A Utah high school became the first in the state to implement a piece of technology giving fans a chance to follow its sports teams in real time, no matter their location.

Bingham High School in November installed a device called Scorebird that plugs in to the scorekeeping mechanism in its basketball gym and pushes every piece of information from the scoreboard to Scorebird’s system. Through VNN, a sports media service utilized by more than 70 Utah high schools, those live scores appear on Bingham’s website.

Bingham athletic director Andrea Bouwhuis said the new system was implemented just before the start of basketball season and displays scores from sophomore, junior varsity and varsity games.

“Not everybody can get to the school at any given time,” Bouwhuis said. “We have people that are homebound and they can’t get there to watch their granddaughter or grandson play, but they can watch that live feed and know the scores of the game. It kind of just draws everybody back in to the school.”

So far, Bouwhuis has seen only positives come from the implementation of Scorebird. The coaches and community “love it," she said. It has been especially helpful for alumni of the school who are out of state and want to follow the teams’ progress, Bouwhuis added.

Bingham will attempt to use Scorebird during baseball season, which starts this week, Bouwhuis said, as well as for softball and soccer. There are also plans to use it during football season next year.

While the technology currently only has the capability of reproducing what is shown on a scoreboard, Scorebird president Ian Woodward-Smith said the company is looking at ways to add play-by-play and brief, automatically generated postgame narratives in the coming years.

VNN approached Bingham to try Scorebird because of the school’s success in various high school sports over the years and because the athletic department likes to be on the cutting edge of new technology, said Romy Glazer, marketing director for VNN.

“Any time we want to pilot something new, connect in a new interesting tech integration, or even just have an idea, our first real test is seeing what athletic directors think,” Glazer said, “and Bingham HS is always open and interested to try new things.”

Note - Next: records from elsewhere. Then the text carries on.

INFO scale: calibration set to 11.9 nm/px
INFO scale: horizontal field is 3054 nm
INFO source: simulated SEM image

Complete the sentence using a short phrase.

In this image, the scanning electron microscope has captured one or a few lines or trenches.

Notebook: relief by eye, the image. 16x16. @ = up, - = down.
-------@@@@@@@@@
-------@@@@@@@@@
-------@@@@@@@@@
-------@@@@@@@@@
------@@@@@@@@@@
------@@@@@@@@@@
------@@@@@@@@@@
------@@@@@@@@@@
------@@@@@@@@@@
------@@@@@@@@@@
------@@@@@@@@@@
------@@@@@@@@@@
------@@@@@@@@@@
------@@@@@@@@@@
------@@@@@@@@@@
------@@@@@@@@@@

The “little tiny box,” as Bouwhuis describes it, was free to the school in an effort to get feedback from Bingham. Next year, Bouwhuis said, the school will purchase three boxes — one for each venue where sports are held (soccer stadium, baseball/softball complex and gymnasium). Glazer said the Scorebird boxes cost $350 each.

Bouwhuis said the cost of the boxes pale in comparison to the return on investment.

“There’s definitely more bang for our buck,” Bouwhuis said. “We’re getting more community support as a result of having that.”

With the Scorebird technology having such a positive impact on the Bingham, Bouwhuis hopes others in Utah will follow.

“I think other school communities would really like it,” Bouwhuis said.